Source of the following article Persuasive Litigator.

By Dr. Ken Broda-Bahm:

One time when I was working with an attorney getting ready for trial, I was there when the attorney learned that they would be able to give “mini-openings” prior to voir dire. But by “mini,” the court really meant “mini” — three to five minutes per side. The attorney’s reaction was to dismiss it. “I cannot really cover anything in three minutes,” she said. In response, I stressed that it was a chance to create a first impression, and to provide some context and greater usefulness for voir dire. I also said, “You would be surprised how much you can cover in three minutes.”

I recalled that advice just recently when I came across a page called “TED in Three Minutes.” The site features a number of speeches in the classic “TED-Talk” mode — dynamic and interesting “Ideas Worth Spreading,” but they’re shorter than the already-economical TED-Talk length of 18 minutes or less. As advertised, they’re just three minutes each. After watching a few, I was surprised at just how comprehensive they can be. So, if you need a short break, I’d encourage you to take a look. The goal of these speakers to do what they can in three minutes parallels an attorney’s need, not just in a mini-opening, but in the first few minutes of a more conventional opening statement or closing argument as well. In this post, I will draw from the TED examples and discuss five factors that make it work in three minutes.

1. Economize

You want short and succinct expression. You want simple sentences. Later on, you will need to dig into details and introduce legal and technical language where it helps. But for now, you want to chose the shortest way of expressing it, and that can require some preparation. In her three-minute talk, Carolyn Porco asks, “Could a Saturn Moon Harbor Life?” That talk does include some sophisticated content as she introduces the chemical components for life. And if you asked her, I bet she would say she left out a ton of information. But she effectively boils down what would otherwise be scientifically complex.

2. Say It Once, But Make it Vivid

Repetition and analysis can become habits for lawyers. And, over the course of the case, there will be a need for both. But in your three-minute version, find one way of expressing it that is punchy. In Nilofer Merchant’s talk, “Got a Meeting? Take a Walk,” for example, she begins with “What you are doing right now, is killing you.” And she proceeds to talk about the fact that we sit more than we sleep, and that sitting is the new smoking when it comes to previously unrecognized health problems. This vividly sets the stage for her focus on walking meetings.

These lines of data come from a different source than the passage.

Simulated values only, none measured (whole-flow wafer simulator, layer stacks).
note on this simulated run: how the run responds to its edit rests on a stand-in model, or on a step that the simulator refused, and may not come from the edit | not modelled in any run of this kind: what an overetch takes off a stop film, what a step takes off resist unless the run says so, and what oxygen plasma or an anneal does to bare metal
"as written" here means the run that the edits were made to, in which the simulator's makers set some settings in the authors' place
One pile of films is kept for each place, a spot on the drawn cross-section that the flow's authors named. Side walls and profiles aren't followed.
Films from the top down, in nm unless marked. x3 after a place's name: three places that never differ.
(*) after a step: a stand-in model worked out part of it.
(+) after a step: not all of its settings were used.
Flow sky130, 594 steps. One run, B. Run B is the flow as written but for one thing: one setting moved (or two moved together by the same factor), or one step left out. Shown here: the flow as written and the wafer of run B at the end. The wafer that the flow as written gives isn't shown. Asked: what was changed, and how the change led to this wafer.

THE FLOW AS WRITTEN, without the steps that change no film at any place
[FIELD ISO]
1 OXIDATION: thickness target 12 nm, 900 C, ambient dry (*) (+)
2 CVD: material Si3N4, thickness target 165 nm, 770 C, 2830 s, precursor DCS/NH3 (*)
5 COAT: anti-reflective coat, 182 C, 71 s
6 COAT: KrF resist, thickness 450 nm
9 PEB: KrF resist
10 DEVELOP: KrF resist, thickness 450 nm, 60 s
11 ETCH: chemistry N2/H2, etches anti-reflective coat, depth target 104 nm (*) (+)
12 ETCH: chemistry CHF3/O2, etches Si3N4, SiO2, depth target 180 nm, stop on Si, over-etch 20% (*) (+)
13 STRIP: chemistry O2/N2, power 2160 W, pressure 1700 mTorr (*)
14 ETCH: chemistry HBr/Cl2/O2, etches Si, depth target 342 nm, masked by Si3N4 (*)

3. Ditch the Preliminaries and Get Right to the Point

Don’t waste time on standardized comments at the beginning. There may be a time to emphasize the importance of jury duty, to thank them for being there, and to introduce your team. But in the first few moments, get right to the point. For example, Matt Cutts’ talk is called, “Try Something New for 30 Days.” He begins by saying, “A few years ago, I felt like I was stuck in a rut.” He decided on a response: “Think about something you want to add to your life, and try it, for 30 days.” Just 20 seconds in, you have his main point.

4. Base it Around a Simple and Memorable Phrase

For a brief presentation, or a self-contained introduction to a larger presentation, it is essential to ask yourself, “What is the one sentence I need them to understand and accept?” That message, also known as a theme, is critical for litigators. In addition to being the centerpiece of your “silver bullet” introduction, it should also be a recurring message that runs through testimony and demonstrative exhibits. In the TED talk discussed above, Matt Cutts’ simple theme is that, “Small sustainable changes are more likely to stick.”

5. Make It Visual

I’ve noticed that some attorneys have a tendency to treat courtroom visuals the  way they would treat evidence: They wait to use them until they are supporting a specific point. For that reason, they’ll often be skipped during an introduction. But, more broadly, visuals are a way of focusing and grabbing attention. At the overview stage, simple pictures used to illustrate your themes, as you would use in a PowerPoint, can be more effective than designed demonstrate exhibits. For some extraordinary visuals in the TED talks, check out Camille Seaman’s “Photos from a Storm Chaser,” but for simple iconic images that might help illustrate a story in litigation, take a look at Richard St. John’s “8 Secrets of Success.